Even good writers can produce bad writing. Very bad writing. Downright awful writing. That’s why there are editors.
I’m a huge fan of Freakonomics by Steven D. Levitt and Stephen J. Dubner. (The writing and the ideas, at least. I’m not qualified to judge their ecomonic theories, but they’re sure fun to read.)
Being such a big fan, I was a bit stunned to read (or attempt to read) this run-on sentence, posted on their blog:
Malcolm Gladwell, author of The Tipping Point, Blink, and, over the years, a collection of startlingly good New Yorker articles, has addressed on his blog the question of why he endorsed Freakonomics (by writing a blurb before it was published) even though its explanation of the 1990’s crime drop dismissed as a cause the “broken windows” theory of law enforcement put forth by James Q. Wilson and George Kelling, put into practice in New York by Rudy Giuliani and Bill Bratton, and put into the public’s eye by Malcolm himself first in a New Yorker article and then in The Tipping Point.
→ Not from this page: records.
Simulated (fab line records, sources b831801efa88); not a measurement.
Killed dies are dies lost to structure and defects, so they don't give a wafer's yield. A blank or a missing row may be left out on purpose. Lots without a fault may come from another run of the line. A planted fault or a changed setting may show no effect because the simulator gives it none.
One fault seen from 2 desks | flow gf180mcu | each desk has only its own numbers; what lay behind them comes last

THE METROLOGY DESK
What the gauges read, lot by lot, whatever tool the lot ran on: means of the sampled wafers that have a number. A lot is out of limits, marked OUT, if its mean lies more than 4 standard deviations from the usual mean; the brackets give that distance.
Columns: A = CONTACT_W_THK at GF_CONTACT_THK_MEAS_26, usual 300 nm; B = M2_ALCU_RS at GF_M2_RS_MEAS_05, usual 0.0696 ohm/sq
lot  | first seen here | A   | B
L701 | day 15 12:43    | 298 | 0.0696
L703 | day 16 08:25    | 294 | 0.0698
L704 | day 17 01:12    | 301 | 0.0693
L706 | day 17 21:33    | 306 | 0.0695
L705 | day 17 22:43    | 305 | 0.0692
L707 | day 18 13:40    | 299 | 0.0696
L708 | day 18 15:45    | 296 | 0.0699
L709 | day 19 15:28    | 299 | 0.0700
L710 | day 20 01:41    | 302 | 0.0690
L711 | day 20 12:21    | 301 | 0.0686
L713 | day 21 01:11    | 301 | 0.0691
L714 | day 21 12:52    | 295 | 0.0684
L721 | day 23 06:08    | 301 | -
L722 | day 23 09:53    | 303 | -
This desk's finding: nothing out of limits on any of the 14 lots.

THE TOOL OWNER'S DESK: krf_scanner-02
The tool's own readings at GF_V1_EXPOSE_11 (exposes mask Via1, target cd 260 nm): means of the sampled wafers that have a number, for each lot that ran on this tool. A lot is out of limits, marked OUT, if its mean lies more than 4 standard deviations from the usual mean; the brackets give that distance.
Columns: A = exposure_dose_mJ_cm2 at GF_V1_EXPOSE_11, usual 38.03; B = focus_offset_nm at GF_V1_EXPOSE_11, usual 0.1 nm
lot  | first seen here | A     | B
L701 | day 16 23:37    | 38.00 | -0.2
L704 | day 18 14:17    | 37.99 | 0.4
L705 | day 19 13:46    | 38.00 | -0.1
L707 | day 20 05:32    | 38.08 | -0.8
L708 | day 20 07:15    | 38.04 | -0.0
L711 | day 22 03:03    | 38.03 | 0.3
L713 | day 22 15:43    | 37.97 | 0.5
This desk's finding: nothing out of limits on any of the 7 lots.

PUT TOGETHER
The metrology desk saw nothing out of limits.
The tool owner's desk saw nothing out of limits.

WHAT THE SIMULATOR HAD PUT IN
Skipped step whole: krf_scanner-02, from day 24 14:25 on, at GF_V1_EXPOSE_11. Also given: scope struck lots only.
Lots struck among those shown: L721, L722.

Whew -102 words in one sentence! I ran out of breath before I got halfway through it. Worse, the point he was trying to make got buried somewhere in the middle, under an avalanche of excess verbiage.
OK, it’s (only) a blog, but come on! No offense to Stephen Dubner, but wouldn’t this edited version be a little cleaner, better and easier to read?
On his blog, Malcolm Gladwell, author of The Tipping Point and Blink, has explained why he endorsed Freakonomics before it was published — even though our book dismisses the “broken windows” theory of law enforcement as the explanation for the 1990’s crime drop. That theory, by James Q. Wilson and George Kelling, was put into practice in New York by Rudy Giuliani and Bill Bratton. Later it was thrust into the public’s eye by Malcolm himself, first in a New Yorker article and then in The Tipping Point.
After editing, it’s shrunk to 87 words, instead of 102. Three shorter sentences, instead of a single endless one. And hopefully, it’s easier for the poor reader to slog through and understand. (Isn’t that the goal?)
So my point here is simple: Even very good writers (and Dubner is a very good writer) write bad first drafts. Just like you and I do. That’s OK.
The solution is editing. Write first, edit later.
When you’re struggling to write that article, brochure, white paper, sales letter, Web page, or whatever, follow my three-step process.
Step 1: Jot down your thoughts, what you’re trying to say. (Don’t forget to consider who you’re talking to. More on that here.) Don’t worry about how disjointed or messy it is — it’s only a first draft.
Step 2: After you finish, go back and organize your mess. This is the beginning of the editing process. Trim, prune and re-arrange your points so they flow logically (or emotionally, if that’s what you’re going for). Then clean up your prose. Tidy up your messes, like Dubner’s run-on sentence. Try to make your writing as clear as it can be. Don’t worry about sounding smart or trying to impress others. If you’re clear, they’ll be impressed.
Step 3: Next, polish that baby till it shines! Steps 2 and 3 are what distinguishes great writing. (If Dubner had followed all three steps, I’m sure his edit would be just as good or [gasp!] better than mine.)
Lesson: Good writing is like great dancing or great acting or stunt flying. Making something look easy takes time and work. Good writing demands re-writing and editing.